For several years I had been doing the same thing, over and over, I worked and lived in a city, and I spent these years travelling mostly to other cities, with the random jaunt to the country, but I was never far from the hustle and bustle of the city. I suppose I grew deaf to the noise, the sirens, the dull roar of traffic, the constant hum, and not so occasional loud voices of thousands of people. I walked on concrete, tile, and paved paths to the same places, I often said that I could walk to work in my sleep. When I travelled, foreign cities soon became familiar, I would see the same shops on the streets that I would see at home, the people seemed the same, (I live in one of the most diverse cities in the world, and hearing many different languages is an everyday occurrence), their voices blending into the hum of the city or town.
In November 2015, I decided it was time again to travel somewhere I didn’t know a soul. It wasn’t as daring as you may think, it was New Zealand, a very safe country for a woman to travel alone in, and of course they speak English, so no language troubles. But I still felt I needed to spend at least a couple of weeks on my own, and the closest friends I had were a four hour flight away.

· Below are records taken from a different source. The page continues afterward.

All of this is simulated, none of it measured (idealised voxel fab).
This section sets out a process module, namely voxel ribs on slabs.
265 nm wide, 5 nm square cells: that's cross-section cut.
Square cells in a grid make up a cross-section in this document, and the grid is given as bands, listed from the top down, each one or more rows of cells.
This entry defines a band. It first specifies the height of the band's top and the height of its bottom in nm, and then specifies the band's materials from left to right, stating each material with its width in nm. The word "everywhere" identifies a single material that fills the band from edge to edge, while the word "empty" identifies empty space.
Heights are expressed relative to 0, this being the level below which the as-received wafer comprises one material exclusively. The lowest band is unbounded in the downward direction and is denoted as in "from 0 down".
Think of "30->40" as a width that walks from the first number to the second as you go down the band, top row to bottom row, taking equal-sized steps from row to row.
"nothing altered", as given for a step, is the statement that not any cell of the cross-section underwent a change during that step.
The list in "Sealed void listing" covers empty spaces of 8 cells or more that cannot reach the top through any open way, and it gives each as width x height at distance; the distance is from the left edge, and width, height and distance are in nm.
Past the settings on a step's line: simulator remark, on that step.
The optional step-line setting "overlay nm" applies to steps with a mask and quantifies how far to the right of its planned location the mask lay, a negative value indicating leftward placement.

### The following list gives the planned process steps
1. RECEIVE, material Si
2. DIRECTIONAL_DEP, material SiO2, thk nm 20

I arrived in Aukland very early in the morning, and had to wait to check into my hotel ,so I spent most of my first day roaming the city, which yes, did become a bit similar. Don’t get me wrong, I really liked it there, the people there are lovely, very friendly and fun. But the hum of the city was still there.
The following day I travelled to the Tongariro National Park Village where I stayed for a few days. The remainder of that day was spent settling in, and hitting the local pub, (I think it was perhaps the only). The next day I headed out to Whakapapa for the first day of my planned hikes, and it was there that I found my happy place, well, one of them.
It wasn’t long into my walk when I suddenly came to a stop, something felt very odd. I looked around for something, anything that would explain why I was feeling this way, it wasn’t an uncomfortable feeling, just odd, and then I came to the understanding, I was out 0f my comfort zone, and I loved it!
It was the sounds, or lack of so many, as all I could hear was the wind and birdsong, and when I took a few steps, my own footfalls upon the earth. It was then I felt a weight, I wasn’t conscious of carrying, seem to be lifted from my shoulders.
The quiet seemed at first a bit disconcerting, and I felt a slight panic when I realised I was completely alone, but it was the quiet that soon brought the calm.
I still love to people watch, I enjoy the buzz of the city, but I need those moments when I’m as far away from people and the noise they make to keep my sanity, and it’s time to start plotting a break from the din.